Whenever I ref a game, I have two requirements for a referee's screen: I like it to be landscape rather than portrait, so that I can actually see and reach over it; and I need lots of room for notes and maps (I like to use big maps).
So I generally wind up using two four-panel landscape screens (the sort that were published for 4th and 5th edition AD&D), or one of those four-panel screens in combination with a customizable three-panel screen with pockets on the inside for tables and the outside for artwork (published ostensibly for Savage Worlds, but useful for pretty much anything). Still, it gets kind of annoying always having to schlep two screens around, and I don't have any particular use for 4th or 5th edition rules tables.
So I finally took the plunge and made my own screen.
Some DIY instructions online suggested getting thin pieces of canvas-covered art-board and then gluing sheet protectors to those; but art-board is damned expensive, and anyway I already have a screen you can customize with inserts. (Doubtless from now on my 3-panel savage-worlds screen is just going to be dedicated to Risus.) No, this one was going to be purely designed for my new edition of Engines & Empires. I just needed to come up with a less expensive substrate.

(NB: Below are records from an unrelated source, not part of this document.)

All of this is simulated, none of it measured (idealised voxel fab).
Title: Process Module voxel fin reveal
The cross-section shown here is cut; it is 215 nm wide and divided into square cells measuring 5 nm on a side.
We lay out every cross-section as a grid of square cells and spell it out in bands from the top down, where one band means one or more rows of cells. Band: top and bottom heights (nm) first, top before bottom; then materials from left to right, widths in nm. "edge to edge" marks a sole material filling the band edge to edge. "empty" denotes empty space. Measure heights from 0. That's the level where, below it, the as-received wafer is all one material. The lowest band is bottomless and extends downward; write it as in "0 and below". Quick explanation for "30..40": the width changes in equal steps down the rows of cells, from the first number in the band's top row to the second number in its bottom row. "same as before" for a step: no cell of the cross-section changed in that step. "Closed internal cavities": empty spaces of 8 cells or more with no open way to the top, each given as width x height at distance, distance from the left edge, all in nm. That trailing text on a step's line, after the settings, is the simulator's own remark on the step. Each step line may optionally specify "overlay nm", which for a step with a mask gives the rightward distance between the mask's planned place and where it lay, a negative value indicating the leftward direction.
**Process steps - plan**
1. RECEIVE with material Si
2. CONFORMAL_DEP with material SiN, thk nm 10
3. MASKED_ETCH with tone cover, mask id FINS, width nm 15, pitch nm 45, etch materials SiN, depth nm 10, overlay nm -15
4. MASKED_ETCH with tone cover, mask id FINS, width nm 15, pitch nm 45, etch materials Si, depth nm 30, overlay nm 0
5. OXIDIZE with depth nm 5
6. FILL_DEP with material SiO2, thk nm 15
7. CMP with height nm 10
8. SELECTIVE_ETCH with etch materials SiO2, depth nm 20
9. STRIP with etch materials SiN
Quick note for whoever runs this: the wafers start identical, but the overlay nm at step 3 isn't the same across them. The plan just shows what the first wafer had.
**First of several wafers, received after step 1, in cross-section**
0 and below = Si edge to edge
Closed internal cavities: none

As it turned out, I had a couple of pads of bristol board in the closet:
I have had these pads for years and years, intending to use them for calligraphy projects which I simply haven't gotten around to. But it turned out to be the perfect material. Bristol board is thicker and stiffer than paper, but not quite so stiff as cardstock; so, since these pads were 14" × 17" in size, I figured that folding a sheet in half to make it 14" × 8.5" (legal size) and then arranging four panels in landscape format would make for the ideal screen size.
One sheet folded in half was still too flimsy; even two sheets folded over wasn't quite stiff enough. So I took three sheets and arranged them as "Λ V Λ", but interlocking, pasted together with plain old Elmer's glue and left under some stacks of heavy books overnight to cure. In the end, I had four perfectly stiff legal-size panels of my own construction, each of them six sheets of bristol board thick.
The next step was to actually assemble the screen. Fairly straightforward, I purchased some white duct tape and ran a piece along the edge of each panel to cover up any irregularities or imperfections; then I made a hinge by setting two panels on top of each other (with a few sheets of paper in between as spacers) and folding two pieces of tape over the outside of one edge; then, opening up the panels, there would be a gap with some exposed tape between them. Two more pieces of duct tape, run down through the gap with a finger, and the hinge between each panel is basically done.
Next, I had to print out tables for the inside and artwork for the outside. For the latter, I just searched around until I found a "three monitor" desktop background, suitably fantastical and steampunkish, and I embellished the extra space with some logos:
Printed out on eight legal-sized sheets of photo-paper, these were easily pasted onto the assembled screen with spray adhesive (the sort used for making posters, so that the paper doesn't wrinkle or warp).
Finally, the nearly-finished screen got several coats of glossy acrylic to laminate it. This was the most time-consuming part of the process, as each coat has to be thin and left to dry properly for several hours between applications; but the end result is worth it:
Pretty groovy, eh? And with 14" wide panels, it blocks out roughly 400 square inches of table space behind the screen for notes and maps and dice. Flippin' perfect, if I do say so myself.